Java Performance Tuning
Java(TM) - see bottom of page
Our valued sponsors who help make this site possible
JProfiler: Get rid of your performance problems and memory leaks!
Training online: Concurrency, Threading, GC, Advanced Java and more ...
Tips March 2025
JProfiler
|
Get rid of your performance problems and memory leaks!
|
JProfiler
|
Get rid of your performance problems and memory leaks!
|
|
|
Back to newsletter 292 contents
https://www.infoq.com/presentations/optimizing-java-app-kubernetes/
Optimizing Java Applications on Kubernetes: beyond the Basics (Page last updated November 2024, Added 2025-03-28, Author Bruno Borges, Publisher InfoQ). Tips:
- Reducing image size: use slim Linux distributions (Debian slim, Alpine) for the base image, distroless images, or build custom images (Alpine is small but has potential compatibility issues (musl libc) and may lack commercial support from cloud vendors); include only necessary application dependencies; separate the dependency layer from the application code layer for better caching during builds; use modular JDKs (JLink) to include only required modules.

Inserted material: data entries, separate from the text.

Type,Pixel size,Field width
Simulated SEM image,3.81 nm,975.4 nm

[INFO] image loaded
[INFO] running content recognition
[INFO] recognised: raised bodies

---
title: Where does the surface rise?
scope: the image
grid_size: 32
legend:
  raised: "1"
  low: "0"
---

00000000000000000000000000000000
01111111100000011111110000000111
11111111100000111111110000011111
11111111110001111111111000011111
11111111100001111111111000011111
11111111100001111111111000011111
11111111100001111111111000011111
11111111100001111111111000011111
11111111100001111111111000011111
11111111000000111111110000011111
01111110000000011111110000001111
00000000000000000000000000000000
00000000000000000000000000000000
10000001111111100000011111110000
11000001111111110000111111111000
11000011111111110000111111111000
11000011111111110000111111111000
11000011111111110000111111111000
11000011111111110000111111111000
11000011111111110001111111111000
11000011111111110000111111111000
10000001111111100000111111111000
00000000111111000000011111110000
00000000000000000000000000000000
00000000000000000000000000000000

- Improving startup time: use Class Data Sharing (CDS - creates a binary representation of libraries for faster loading); CRaC uses checkpoint/restore for very fast restarts - requires framework/runtime awareness of checkpoints.
- JVM defaults are conservative and designed for shared environments. They may not be optimal for containerized environments.
- JVM rounds up CPU allocation (e.g., 1.2 CPUs becomes 2, ActiveProcessorCount is a JVM flag that allows setting the perceived number of processors, even if the CPU limit is lower, useful for I/O-bound applications).
- JVM default heap size allocation is 50% of available RAM up to 256MB, then 120MB heap size until 512MB, after which it is 25%. Manually configure JVM settings (heap size, GC) for containerized environments. Don't rely on defaults.
- Epsilon GC is used for benchmarking without GC overhead.
- Metaspace and code cache consume a fixed amount of memory regardless of heap size.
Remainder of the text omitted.